Thursday, March 24, 2016

Imperial Temple of Drugs: Tobacco and Opium in the 1870s

British History
1856-60: 2nd Opium War
1858: India came under direct British government control
1869: Suez Canal opens.
1870-1:  Franco-Prussian War
1873: Population of UK: 26 mil
18734: Bihar famine in India
1876: May 1, Victoria named Empress of India.
         Compulsory school attendance in Great Britain.
1876, Feb 18, A direct telegraph link was established between Britain & New Zealand.
1877: Transvaal annexed.
1879, Mar 12: The British-Zulu War began.

Artifact
•    Artist: George Pipeshank (pseudonym of John Wallace)
•    Originated from: London, England
•    Created: December 1879
•    Material and Technique: Color Lithography
•    One of Five Published Posters
•    Portrayal of Tobacco: habitual to English daily life, considered healthy, “Imperial Temple of Health”
•    Each booth stands for a different type of tobacco
•    Tobacco from every region of the world
•    Tobacco company used to advertise


What was Cope’s Tobacco?
•    Founders: brothers Thomas and George Cope
•    Year Founded: 1848
•    Location: Liverpool, England
•    Marketing Tactics: Posters, booklets, magazine-like gazettes, Cope’s Tobacco Plant

Tobacco in the 1870s
•    Founded in the Americas, 1500s
•    Grown in the Far East, West Indies, and the Americas
•    All classes
•    Men, not women
•    Smoked by pipe commonly, also cigars, and later cigarettes
•    Rampant Anti-tobacconists, but Britain was mainly still a smoking nation

In Contrast to Opium
•    Portrayed as more exotic, demonized almost
•    A medium of exhilaration and terrifying contact with the Orient
•    Harmful to British bodies, a poison
•    Secretive, sleazy
•    Confessions of an English opium-eater (1821)
•    Supports Orientalism--them as the other; a way of seeing that imagines, emphasizes, exaggerates and distorts differences of "Oriental" peoples and cultures as compared to that of the West. It often involves seeing their culture as exotic, backward, uncivilized, and at times dangerous.

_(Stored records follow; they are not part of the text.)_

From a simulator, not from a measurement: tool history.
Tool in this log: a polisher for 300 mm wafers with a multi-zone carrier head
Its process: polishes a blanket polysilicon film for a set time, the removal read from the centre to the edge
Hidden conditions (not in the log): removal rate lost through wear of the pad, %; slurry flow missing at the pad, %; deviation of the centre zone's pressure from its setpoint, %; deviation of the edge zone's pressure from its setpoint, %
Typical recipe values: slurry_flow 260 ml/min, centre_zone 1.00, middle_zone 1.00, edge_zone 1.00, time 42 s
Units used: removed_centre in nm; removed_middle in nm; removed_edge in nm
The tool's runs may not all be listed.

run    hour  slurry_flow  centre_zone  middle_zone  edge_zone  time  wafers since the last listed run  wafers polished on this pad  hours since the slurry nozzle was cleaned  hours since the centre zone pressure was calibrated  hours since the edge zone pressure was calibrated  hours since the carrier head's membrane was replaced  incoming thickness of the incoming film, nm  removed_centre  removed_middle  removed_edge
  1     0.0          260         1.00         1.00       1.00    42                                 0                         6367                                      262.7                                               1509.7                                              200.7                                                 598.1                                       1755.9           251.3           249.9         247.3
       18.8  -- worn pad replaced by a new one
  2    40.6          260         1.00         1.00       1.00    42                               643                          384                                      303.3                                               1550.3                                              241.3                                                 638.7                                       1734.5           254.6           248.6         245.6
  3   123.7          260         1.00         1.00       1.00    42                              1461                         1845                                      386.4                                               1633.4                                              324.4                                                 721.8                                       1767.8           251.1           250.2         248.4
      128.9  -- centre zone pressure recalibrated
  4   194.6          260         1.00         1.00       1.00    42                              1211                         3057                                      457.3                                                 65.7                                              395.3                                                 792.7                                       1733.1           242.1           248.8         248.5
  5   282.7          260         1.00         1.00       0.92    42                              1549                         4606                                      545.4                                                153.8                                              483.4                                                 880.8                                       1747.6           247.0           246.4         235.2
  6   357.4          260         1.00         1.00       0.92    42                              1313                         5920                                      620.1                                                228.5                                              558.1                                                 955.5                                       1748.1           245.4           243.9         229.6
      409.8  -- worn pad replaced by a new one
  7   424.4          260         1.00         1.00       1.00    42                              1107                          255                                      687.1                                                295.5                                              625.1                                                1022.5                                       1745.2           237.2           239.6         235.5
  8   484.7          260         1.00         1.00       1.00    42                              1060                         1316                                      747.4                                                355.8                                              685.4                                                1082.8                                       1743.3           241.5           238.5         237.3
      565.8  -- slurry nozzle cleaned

Quoted Text from The Mystery of Edwin Drood by Charles Dickens
"We threaded an extraordinary tangle of dark alleys where two men could just walk abreast, under the flickering lamps jutting from the ebon walls, to mark the corners. We were on our way to the dreadful paved court, flanked with tumble-down one storied houses, in which our old friend the Lascar opium smoker rolled upon his mattress, stirring his stifling narcotic over a lamp, and keeping his eyes — bright as burning coals — upon his latch. . .. As for our friend the Lascar, whose portrait we had taken on a previous visit — we shouldn't see him to-night: he was 'in quod for a month: begging.' So we went to a neighbour and rival of his, and were introduced to the room in which "Edwin Drood" opens. Upon the wreck of a four-post bedstead (the posts of which almost met overhead, and from which depended bundles of shapeless rags), upon a mattress heaped with indescribable clothes, lay, sprawling, a Lascar, dead-drunk with opium; and at the foot of the bed a woman, with a little brass lamp among the rags covering her, stirring the opium over the tiny flame. She only turned her head dreamily as we entered. She shivered under the gust of night air we had brought in, and went on warming the black mixture. It was difficult to see any humanity in that face, as the enormous grey dry lips lapped about the rough wood pipe and drew in the poison. The man looked dead. She said he had been out since four in the morning trying to get a job in the docks — and had failed."

Tobacco in the Moonstone and Jane Eyre

•    Betteredge’s pipe (Collins 61, 63, 89, 132, 196, 245, 478, 479)
•    Franklin Blake’s cigars (Collins 112, 452, 466, 499 note)
•    Mr. Rochester smokes (Bronte 214); Bertha's father--a planter in Spanish Town, Jamaica, potentially a tobacco planter

Discussion Questions
1.    What is so popular about tobacco? What makes opium taboo?
2.    What happens when Franklin stops using tobacco?
3.    How is Betteredge’s (and Franklin’s) use of tobacco seen vs the use of opium?
4.    Do you think there is significance to this contrast? What do you think the meaning could be?
5.    What implications do the portrayals of tobacco and opium have on empire?
6.    Is the use of opium more aligned with the views of polygenism or monogenism? How so?

Work Cited
"Addiction and Empire." Victorian Web. Google.com, n.d. Web. 24 Mar. 2016. <http://www.victorianweb.org/science/addiction/empire.htm>.
Bronte, Charlotte. Jane Eyre. Ed. Richard Nemesvari. Ontario: Broadview, 2004.
Chapter 6. Promoters, Publishers, and Professional Performers." Victorian Web. Google.com, n.d. Web. 24 Mar. 2016. <http://www.victorianweb.org/mt/dbscott/6.html>.
Collins, Wilkie. The Moonstone. Ed. Steve Farmer. Ontario: Broadview, 1999. Print.
"Opium Smoking by Gustave Doré." Victorian Web. Google.com, n.d. Web. 24 Mar. 2016. <http://www.victorianweb.org/art/illustration/dore/23.html>.
"Poster | Pipeshank, George | V&A Search the Collections." Poster | Pipeshank, George | V&A Search the Collections. Albert and Vicoria Museum, n.d. Web. 24 Mar. 2016. <http://collections.vam.ac.uk/item/O729955/poster-pipeshank-george/>.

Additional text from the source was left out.